Pump Jack Definition / Meaning
A pump jack, also known as a beam pumping unit or a nodding donkey, is a mechanical device used in the oil and gas industry to lift crude oil from a well when the reservoir pressure is insufficient to push the oil to the surface. It converts the rotary motion of a prime mover into a reciprocating vertical motion to drive a downhole pump. Pump jacks are a hallmark of onshore production operations and are commonly seen in oil fields around the world.

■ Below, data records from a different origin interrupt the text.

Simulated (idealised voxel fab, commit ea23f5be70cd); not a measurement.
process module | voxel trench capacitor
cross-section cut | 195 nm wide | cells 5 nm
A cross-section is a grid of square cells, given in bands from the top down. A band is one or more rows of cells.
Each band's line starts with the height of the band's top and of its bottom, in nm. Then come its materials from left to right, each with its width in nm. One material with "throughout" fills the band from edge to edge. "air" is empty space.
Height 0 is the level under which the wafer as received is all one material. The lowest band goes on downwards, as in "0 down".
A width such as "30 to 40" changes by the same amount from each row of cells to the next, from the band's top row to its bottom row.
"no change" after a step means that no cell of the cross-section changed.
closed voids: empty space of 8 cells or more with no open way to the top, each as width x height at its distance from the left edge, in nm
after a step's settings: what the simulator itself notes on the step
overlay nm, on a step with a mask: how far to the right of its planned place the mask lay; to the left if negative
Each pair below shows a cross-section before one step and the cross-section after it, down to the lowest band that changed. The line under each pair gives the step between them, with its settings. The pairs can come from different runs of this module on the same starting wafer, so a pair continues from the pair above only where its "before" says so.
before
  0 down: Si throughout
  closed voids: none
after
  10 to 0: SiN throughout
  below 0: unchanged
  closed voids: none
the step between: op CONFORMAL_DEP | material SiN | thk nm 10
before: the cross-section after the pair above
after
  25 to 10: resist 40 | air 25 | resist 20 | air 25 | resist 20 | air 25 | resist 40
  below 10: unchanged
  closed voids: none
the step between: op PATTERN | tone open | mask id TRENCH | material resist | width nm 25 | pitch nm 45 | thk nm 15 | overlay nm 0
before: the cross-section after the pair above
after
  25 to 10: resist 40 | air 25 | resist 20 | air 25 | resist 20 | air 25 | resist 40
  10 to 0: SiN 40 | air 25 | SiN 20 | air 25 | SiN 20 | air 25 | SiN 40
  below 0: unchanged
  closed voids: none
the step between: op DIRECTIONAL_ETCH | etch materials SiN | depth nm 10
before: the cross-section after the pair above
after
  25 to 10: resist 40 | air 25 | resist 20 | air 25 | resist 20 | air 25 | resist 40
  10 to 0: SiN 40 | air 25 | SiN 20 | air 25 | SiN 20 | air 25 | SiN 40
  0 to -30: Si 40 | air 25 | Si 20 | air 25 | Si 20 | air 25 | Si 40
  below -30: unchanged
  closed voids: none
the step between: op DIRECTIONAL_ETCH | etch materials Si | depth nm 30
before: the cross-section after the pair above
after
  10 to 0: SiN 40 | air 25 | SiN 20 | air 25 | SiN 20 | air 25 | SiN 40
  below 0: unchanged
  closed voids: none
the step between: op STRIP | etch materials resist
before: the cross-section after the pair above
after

Components and Their Functions
A typical pump jack consists of several key components that work together to transfer power from the surface to the downhole pump. The table below lists the primary components and their functions.
| Component | Function |
|---|---|
| Prime Mover | Usually an electric motor or gas engine that provides rotational power. |
| Gear Reducer | Reduces the high speed of the prime mover to a slower, more powerful rotational speed. |
| Crank and Counterweights | Attached to the gearbox output; counterweights balance the rod load to reduce energy consumption. |
| Pitman Arm | Connects the crank to the walking beam, converting rotary motion into oscillating motion. |
| Walking Beam | A horizontal beam that pivots on a central saddle bearing; it rocks back and forth to move the sucker rod string. |
| Horsehead | A curved steel structure at the front of the walking beam that supports the wireline (bridle) and maintains constant alignment with the polished rod. |
| Bridle and Carrier Bar | Wireline cables attached from the horsehead to the carrier bar, which connects to the polished rod. |
| Polished Rod | The topmost section of the sucker rod; passes through a stuffing box to seal the wellhead and withstands the full pump stroke. |
| Stuffing Box | A sealing device at the wellhead that prevents oil and gas leaks around the moving polished rod. |
| Sucker Rod String | A series of connected metal rods that transmit the reciprocating motion from the surface to the downhole pump. |
| Downhole Pump | A reciprocating piston pump located near the bottom of the well that lifts fluid through the tubing. |
Working Principle
The pump jack operates in a continuous cycle of upstroke and downstroke. During the upstroke, the walking beam lifts the sucker rod string, which pulls the downhole pump plunger upward. This action reduces pressure inside the pump barrel, causing formation fluids (oil, water, and gas) to flow into the pump through a standing valve. Simultaneously, the traveling valve on the plunger closes, sealing the lifted fluid above it. During the downstroke, the walking beam lowers the rod string, pushing the plunger downward. The standing valve closes, preventing fluid from escaping back into the formation, while the traveling valve opens, allowing the fluid above the plunger to move upward into the tubing. This two-stroke cycle repeats at a controlled rate (typically 6 to 20 strokes per minute) to continuously lift oil to the surface.
Applications and Industry Context
Pump jacks are most commonly used in onshore oil wells where the reservoir pressure has declined below the level required for natural flow. They are a type of artificial lift system. The exact geometry of a pump jack (e.g., the length of the walking beam, crank radius, and counterweight placement) is customized based on well depth, fluid viscosity, and desired production rate. Pump jacks are rated by their API designation (e.g., C320D256-120) that specifies parameters like peak torque and structural load capacity.
- Depth Range: Effective for wells from a few hundred feet to over 10,000 feet deep.
- Production Rates: Typically range from a few barrels per day (bbl/d) to over 1,000 bbl/d depending on pump size and stroke speed.
- Maintenance: Routine inspections include checking gearbox oil levels, tightening bolts, monitoring counterweights, and replacing stuffing box seals.
Advantages and Limitations
Pump jacks offer several advantages: they are mechanically robust, relatively low-cost to install, and well-suited for low-to-moderate production rates. Their simple design allows for easy field maintenance. However, they have limitations: the large surface footprint makes them unsuitable for offshore or space-constrained locations; they are less efficient for very deep or high-temperature wells; and the reciprocating motion can cause rod and tubing wear over time. Alternative artificial lift methods include electric submersible pumps (ESPs), progressive cavity pumps (PCPs), and gas lift systems.
Usage Example
A typical operator might report: “We installed a C-640D-305 pump jack on well #12 after the reservoir pressure dropped below 200 psi. The unit is set to run at 8 strokes per minute with a polished rod load of 18,000 pounds, producing an average of 120 bbl/d of fluid.”